Umrao Singh was a Hindu Jat born on November 21 1920 at Palra, near Rhotak in the Punjab. He went to the local primary school and joined the Royal Indian Artillery two months after the outbreak of war. Singh was promoted to havildar in 1942, retired in 1946, and then joined the independent India’s army in 1948. He became subedar major in 1965 and retired as an honorary captain in 1970. Returning to his village, where he was known as ‘VC Singh’, he ran a two-acre smallholding which he inherited from his father. He owned a cart and a single buffalo while living on his Indian Army pension and living in a small mud-brick-built house. When a friend told him he could sell his VC for thousands of pounds he refused to part with it, saying that such an act would dishonour his comrades who fell in battle when he won his medal. When the VE-Day celebrations were held in Hyde Park in 1995 he was brought to Britain by the Indian Army, to find himself turned away from the Royal Enclosure because he did not have an invitation. But a brigadier, who was helping to organise the event, recognised his medal and obtained entrance for him. The last of the Sub-Continent’s VC holders from the Second World War, apart from four who served in Gurkha regiments, Singh kept himself fit by walking six miles a day. He retained such an upstanding figure that when he was presented to the centenarian Queen Mother in 1999, she drew herself up straight, saying: “What an example.” After the death 18 months ago of his wife, with whom he had two sons and a daughter, Umrao Singh was severely affected. But he said that he would be kept busy with his family and grandchildren
The Daily Telegraph – 22 November 2005
Umrao Singh, who has died in India aged 85, was the last survivor of the Asian subcontinent's non-Gurkha VCs from the Second World War. He won the decoration for an extraordinary feat of personal bravery during fighting with the Japanese in Burma at the end of 1944.
On December 15-16 that year, Singh was a havildar (or sergeant) with the 33rd battery, 30th Mountain Regiment of the Indian Artillery, part of the 81st West African Division in the Arakan, in Burma. The XV Corps had started its final victorious advance on the Arakan on December 10. Singh and the 30th Mountain Regiment had spent the monsoon period with the 25th Division around the Maungdaw-Buthidaung region. At the end of October, the 32nd and 33rd batteries were detached and put under the command of the 81st West Africans.
After three weeks’ marching, they joined their new formation in the Kaladan valley on November 21, Singh’s 24th birthday. On December 15, his section of the 33rd Battery was located in a forward position of the 8th Gold Coast Regiment; their objective was to counter the nightly Japanese shelling of the area. Singh was in charge of a gun in an advanced section of his battery when the Japanese launched a fierce assault.
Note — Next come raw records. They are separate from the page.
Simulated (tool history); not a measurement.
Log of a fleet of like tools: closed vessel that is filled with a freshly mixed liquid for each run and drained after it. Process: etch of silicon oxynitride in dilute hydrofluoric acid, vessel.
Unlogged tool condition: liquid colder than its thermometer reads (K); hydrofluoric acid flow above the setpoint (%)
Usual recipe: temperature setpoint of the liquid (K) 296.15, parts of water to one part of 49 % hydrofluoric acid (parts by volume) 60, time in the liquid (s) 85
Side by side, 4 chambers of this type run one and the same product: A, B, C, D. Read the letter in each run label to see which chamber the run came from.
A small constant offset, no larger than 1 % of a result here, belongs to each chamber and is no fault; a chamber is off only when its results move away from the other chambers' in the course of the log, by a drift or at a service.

Following more than an hour of heavy fire, two Japanese companies attacked. Although twice wounded by grenade fragments, Singh fought off the assault by skilfully marshalling his section's small arms fire; at one point, he fired a Bren gun over the shield of his field gun with the enemy troops barely five yards away. The Japanese were beaten off with heavy losses.
Two further attacks were beaten off in the same manner by Singh’s resolute and courageous action. In the final assault, he seized a gun bearer and, calling again on all who remained, closed with the enemy in furious hand-to-hand fighting. He was seen to strike down three Japanese in a desperate effort to save his gun, until he was overwhelmed and knocked senseless. Six hours later, when a counter-attack restored the position, he was found in an exhausted state beside his gun, almost unrecognisable with seven severe wounds, and 10 dead Japanese around him.
The cost in terms of casualties was heavy. Apart from Singh and two others, the entire gun section had been killed or wounded. Amazingly, when his gun was recovered, it was found fit to fire, and was in action again later the same day. For his “personal example and magnificent bravery” and his “devotion to duty”, Singh was awarded the Victoria Cross, which he received from King George VI at Buckingham Palace on October 15 1945.
A Hindu Jat, and the son of a farmer, Singh was born at Palra, near Rhotak, in the Punjab. After attending the local government school, he enlisted in the Indian army in November 1939, joining the artillery. Demobilised in 1946, he rejoined the army in 1948, serving until 1970, when he retired as a subadar major and honorary captain.
By 1983, aged 63, he was farming a two-acre smallholding inherited from his father. He owned a buffalo and a cart, and lived in a small, mud-brick house. His Indian army pension was about £14 per month. Despite several suggestions from well-meaning friends that he should sell his VC, he would not countenance such a move. For him, the decoration represented more than simply his own wartime service – as far as he was concerned, to sell it would be to dishonour those of his comrades killed in the same battle.
In 1995, he visited London as a member of the Indian contingent for the 50th anniversary of the end of the second world war, and was presented to the Queen Mother and John Major. Although an increase in the annual £100 pension paid to VC holders was already under discussion, Singh took his chance to raise the subject with the Prime Minister. Shortly afterwards, it was announced that the pension would be increased to its present level of £1,300. With this additional help, Singh was able to retire from farming and give his wife, Vilma, to whom he was devoted, a more comfortable life.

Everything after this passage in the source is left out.